By any reckoning, Marco Silva is a contender for Manager of the Season – but there are two records that make his happy marriage with Fulham a surprising one.
At Craven Cottage, he is in the midst of the longest spell of his managerial career.
This is a coach once berated by a terrace full of plastic snakes after leaving Watford, and who faced a barrage of abuse before ending a torrid spell at Everton.
At 174 matches, 1,366 days and almost four years, it is also the longest tenure of any Fulham manager since Chris Coleman, who left in April 2007.
The annual Premier League gong for his achievements is unlikely, given Nuno Espirito Santo’s miraculous vault towards the Champions League and Arne Slot’s imminent crowning glory.

The fact remains that Fulham are 90 minutes away from a Wembley semi-final and sit two points off the top six, not three years after Silva lifted them out of the Championship.

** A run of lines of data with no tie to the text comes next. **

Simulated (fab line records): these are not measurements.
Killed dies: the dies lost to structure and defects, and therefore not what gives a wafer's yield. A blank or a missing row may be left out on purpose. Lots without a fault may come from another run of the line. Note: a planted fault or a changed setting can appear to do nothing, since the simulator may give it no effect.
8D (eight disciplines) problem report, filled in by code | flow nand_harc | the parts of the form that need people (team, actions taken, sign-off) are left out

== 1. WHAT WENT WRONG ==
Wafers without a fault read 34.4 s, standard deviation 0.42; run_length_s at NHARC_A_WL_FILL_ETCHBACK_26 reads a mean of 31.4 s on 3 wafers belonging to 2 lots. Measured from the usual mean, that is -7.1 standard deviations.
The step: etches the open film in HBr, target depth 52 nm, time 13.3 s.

Which leads to the question, which is never far away, of what comes next, and who will be in place to oversee it?
There has been no approach yet from Tottenham Hotspur despite suggestions Silva is a candidate to replace Ange Postecoglou.
Silva’s current deal, signed in 2023, expires in 2026.
The i Paper understands his existing contract contains a release clause for coquettish rivals making eyes at the Portuguese, though reports it is in the region of £7.5m are wide of the mark.
Shahid Khan has managed to keep hold of him once, batting away interest from Saudi Arabia, even a staggering £40m offer from Al-Hilal not tempting him to the Pro League.
Instead, Silva has built something Fulham have not had in 20 years, through the highs of promotions, cup runs and a Europa League final – a genuine five-year plan.
There is quiet optimism behind closed doors that for once, they have stumbled upon a love affair that will run and run.
It is only natural that fans should catastrophise this.
The fear is that it will all live or die this summer on the size of its chequebook.
Silva has made plain his desire for another full-back and right-winger.
That a Willian playing on his lesser side was the only January reinforcement – despite injuries to Harry Wilson, Kenny Tete and Reiss Nelson – left Silva reiterating that “the club can take steps forward quicker if we don’t sell players”.
Yet he has also made his existing ones better, while weathering the departures in his tenure of Joao Palhinha, Tosin Adarabioyo, Aleksandar Mitrovic – who, unlike his former boss, found the allure of the Gulf too potent to turn down.
Mitrovic has been succeeded by a resurgent Raul Jimenez, whose dry spell was in turn mitigated by the emergence of Rodrigo Muniz.
Jimenez, following that 10 months without a goal, is now enjoying his best season both since his head injury and post-Wolves.
Sasa Lukic and Sander Berge have effectively combined to replace Palhinha, though there is an argument that beyond those two, there is still a greater balance to be struck when Andreas Pereira is in the deeper role.
The knock-on effect is fine-tuning Emile Smith Rowe’s contribution at No 10.
Few are willing to write off Smith Rowe precisely because of what his manager has done to transform the careers of those around him, not least Calvin Bassey and Antonee Robinson.
If the latter registers another assist before May, this season alone he will have matched the tally for his entire Fulham career.
Silva has taken players in black and white and catapulted them into the technicolour age.
Partly, that is through necessity, but the conditions under which he is operating are not entirely new.
The January of 2023 was the only winter window under Silva in which Fulham have made more than one signing.
At the same time, his tenure has seen record investment: Smith Rowe (£34m), Joachim Andersen (£30m), Alex Iwobi (£22m), Palhinha (£20m), Berge (£25m), Bassey (£19m).
The prospect of their head coach committing to a new deal is just as important to Fulham’s abiding health as any one of those individuals.
Once it was impossible to know what a long-term Silva project looked like, because we had never seen one.
There was no possibility of building anything at the Hull City of 2017, and there is certainly no such thing as a veteran Watford manager under the Pozzos.
Those close to his situation at Everton felt he was unfortunate that his tenure should have coincided with an (almost) uniquely chaotic time in the club’s history.
In the midst of an FA Cup run that is opening up beautifully for the non-traditional Big Six, there is not a sense that Silva has taken Fulham as far as he can, but rather that they are on the cusp of something special together.